👋 Good Tuesday morning!
In today’s Daily Kickoff, we look at efforts to primary Rep. Jamaal Bowman, and spotlight two women hoping to increase Jewish representation in Georgia’s state legislature. Also in today’s Daily Kickoff: Daniel Rothbart, Tevi Troy and Lise Meitner.
Two of the most prominent anti-Israel lawmakers in Congress — Reps. Summer Lee (D-PA) and Jamaal Bowman (D-NY), both affiliated with the left-wing Squad — are now facing growing political problems back home, Jewish Insider Editor-in-Chief Josh Kraushaar writes.

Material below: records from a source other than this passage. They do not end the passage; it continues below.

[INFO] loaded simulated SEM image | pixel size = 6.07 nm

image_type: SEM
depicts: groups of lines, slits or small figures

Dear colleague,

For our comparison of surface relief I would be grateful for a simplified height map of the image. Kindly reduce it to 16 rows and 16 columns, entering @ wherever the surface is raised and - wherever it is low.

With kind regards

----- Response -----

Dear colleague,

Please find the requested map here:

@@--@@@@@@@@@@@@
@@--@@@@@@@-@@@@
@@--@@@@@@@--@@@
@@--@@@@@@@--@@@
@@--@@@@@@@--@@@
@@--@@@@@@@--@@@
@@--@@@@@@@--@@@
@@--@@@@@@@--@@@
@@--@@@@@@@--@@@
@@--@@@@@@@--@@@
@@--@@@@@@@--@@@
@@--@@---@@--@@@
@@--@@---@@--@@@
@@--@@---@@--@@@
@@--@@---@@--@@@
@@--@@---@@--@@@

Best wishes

Bowman, who first won election in 2020 by unseating a sitting incumbent, is facing heat for pulling a fire alarm in a House office building Saturday before Congress was scheduled to vote on a government funding bill. If a United States Capitol Police investigation reveals he pulled the alarm to interfere with congressional voting, he could face legal consequences.
And on Monday, he dug himself a deeper hole after his office referred to certain Republican colleagues as “Nazi members” in a list of talking points that his office sent to deflect questions about the fire alarm incident. Bowman then said the memo’s reference to Nazis was inappropriate, and that he “condemn[s] the use of the term Nazi out of its precise definition.”
Even though his district is solidly Democratic, Bowman won renomination last year with only 54% of the vote. His Westchester County-based district is home to a sizable Jewish constituency.
Bowman’s bizarre personal behavior — on top of his role as one of Israel’s leading antagonists in the House — could end up incentivizing a credible primary challenge. (New York is also facing the possibility of another congressional redistricting process, which could also impact his reelection chances.)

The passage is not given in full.